Arksenty Ivanovich Poprischin is a social servant who aims to achieve power and dignity even though he greatly underachieves. He places the blame for this on his boss, the Section Chief, yet  he also sees a path to liberation through the Section Chief’s daughter, Sophie. Arksenty falls in love with her, comparing her to a little bird with whom he could cast aside his personal insecurities. Arksenty’s madness eventually conceives of a dog who writes letters. Arksenty reads the letters, and they reveal Arksenty’s irrelevance to Sophie, her love with another man, and general insults about Arksenty’s appearance. If these letters are an invention of Arksenty’s crazed mind, why do they further degrade him? Even if the letters had been real, his madness now supplies an innocent, objective figure (Madgie the dog) to deliver insults to Aksenty. Either way, the letters seem to reinforce his position of irrelevance which he hopes to transcend. In this way, Arksenty’s madness misleads his ultimate goals by delegitimizing them.

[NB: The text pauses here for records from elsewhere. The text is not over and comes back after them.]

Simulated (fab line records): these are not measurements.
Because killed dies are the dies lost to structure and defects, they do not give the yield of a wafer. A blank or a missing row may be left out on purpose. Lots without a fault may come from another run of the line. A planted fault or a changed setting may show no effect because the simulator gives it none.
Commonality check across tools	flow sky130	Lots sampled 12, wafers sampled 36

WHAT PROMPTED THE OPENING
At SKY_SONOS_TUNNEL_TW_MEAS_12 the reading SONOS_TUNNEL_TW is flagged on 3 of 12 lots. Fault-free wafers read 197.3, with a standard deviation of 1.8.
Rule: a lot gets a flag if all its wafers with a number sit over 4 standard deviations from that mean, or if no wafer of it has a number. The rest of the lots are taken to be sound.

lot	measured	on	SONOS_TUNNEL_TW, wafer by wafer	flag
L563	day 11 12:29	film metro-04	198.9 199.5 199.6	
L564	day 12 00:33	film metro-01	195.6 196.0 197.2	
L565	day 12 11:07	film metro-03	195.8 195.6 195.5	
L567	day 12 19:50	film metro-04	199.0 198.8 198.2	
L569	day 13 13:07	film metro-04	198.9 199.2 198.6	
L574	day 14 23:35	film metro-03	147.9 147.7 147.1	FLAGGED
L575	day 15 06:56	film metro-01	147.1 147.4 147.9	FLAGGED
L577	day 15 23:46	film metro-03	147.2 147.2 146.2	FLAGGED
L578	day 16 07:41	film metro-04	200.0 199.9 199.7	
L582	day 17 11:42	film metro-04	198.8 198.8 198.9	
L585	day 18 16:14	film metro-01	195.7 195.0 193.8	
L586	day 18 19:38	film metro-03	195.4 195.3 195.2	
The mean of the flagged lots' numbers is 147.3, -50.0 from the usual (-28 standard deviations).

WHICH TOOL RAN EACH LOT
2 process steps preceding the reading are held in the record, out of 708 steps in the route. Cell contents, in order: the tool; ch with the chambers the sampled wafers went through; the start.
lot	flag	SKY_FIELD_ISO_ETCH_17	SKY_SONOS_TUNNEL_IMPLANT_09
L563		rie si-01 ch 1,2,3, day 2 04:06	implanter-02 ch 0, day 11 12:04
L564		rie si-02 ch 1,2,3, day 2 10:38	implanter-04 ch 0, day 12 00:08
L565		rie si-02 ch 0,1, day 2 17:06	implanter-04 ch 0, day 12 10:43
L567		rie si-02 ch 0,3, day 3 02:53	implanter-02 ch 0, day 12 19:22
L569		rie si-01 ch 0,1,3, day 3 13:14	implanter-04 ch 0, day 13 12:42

In Pushkin’s “The Queen of Spades,” Hermann also misleads himself in the midst of his obsession with discovering the secret of the card game fero. Hermann feigns love for Lizaveta in order to chase an empty and corrupt wealth. He wants to gain access to the countess’ secrets that were born out of necessity and gifted to the countess only to alleviate her from poverty. After his armed appearance shocks the countess to death, Hermann’s mad consciousness punishes Hermann for his shallowness; the wink of the countess’ corpse and her appearance as a ghost to reveal the card game secret only pit Hermann against himself. He misleads himself into thinking that he possesses a secret, and then through this arrogance he loses his final card game and goes insane.

Madness, through all of its distortions, imprisons the protagonists in their own sad realities in these stories. This raises some questions: Is this punishment for their moral shallowness? If so, why is such a punishment self-inflicted, and what does it say about the way Russian society viewed insanity?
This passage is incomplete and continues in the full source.